[FRIAM] Opportunity to join a discussion about Charles Sanders Peirce
gⅼеɳ ☣
gepropella at gmail.com
Wed Nov 1 14:59:52 EDT 2017
Thanks for posting your intro materials to purpose of the universe. I haven't looked at them, yet, but will (probably next week).
But since I'm making a feeble attempt to review the "living systems as entropy maximizers" theme for another meeting, the below paragraph of yours tweaked me. It strikes me that Smolin's "maximal variety" (e.g. [⛤]) conception meshes well with England's conception of physical (non-living) adaptation, as well as Constructor Theory's "any non-impossible recipe". The first two (Smolin and England) seem to be intuitionistic in that they imply a recipe (follow the path with the most options), whereas Deutsch/Marletto are (perhaps) more classical (in logic/math terms) by allowing any recipe that doesn't contradict known constraints.

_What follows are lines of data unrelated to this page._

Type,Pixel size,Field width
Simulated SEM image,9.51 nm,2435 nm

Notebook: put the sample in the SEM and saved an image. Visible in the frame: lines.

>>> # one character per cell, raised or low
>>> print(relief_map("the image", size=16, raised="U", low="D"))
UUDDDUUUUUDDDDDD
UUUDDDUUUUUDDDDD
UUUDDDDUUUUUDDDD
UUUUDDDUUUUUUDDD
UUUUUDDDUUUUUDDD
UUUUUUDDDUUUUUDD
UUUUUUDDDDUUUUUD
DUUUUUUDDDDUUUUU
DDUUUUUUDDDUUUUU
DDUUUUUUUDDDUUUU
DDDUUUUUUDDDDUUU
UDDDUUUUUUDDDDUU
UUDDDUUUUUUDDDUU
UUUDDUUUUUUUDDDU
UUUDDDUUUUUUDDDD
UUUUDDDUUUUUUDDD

I *think* it's a mistake to read Smolin's conception as implied by the Marletto quote, which was about Bohm and Wigner. I'm ignorant of what Bohm and Wigner actually suggested. But Smolin seems to propose that things like stars exhibit (some) similar properties to living systems, especially in their ability to "maintain themselves as constant source of light and heat", despite the high entropy bath in which they sit. So, when considering things like cosmological constants and how they seem "tuned for life" (e.g. [⛧]), it's important to avoid putting the cart before the horse. It's not that the universe is tailored to produce life. It's that the universe is what it is and life-like systems just happen to be a very likely outcome in this universe.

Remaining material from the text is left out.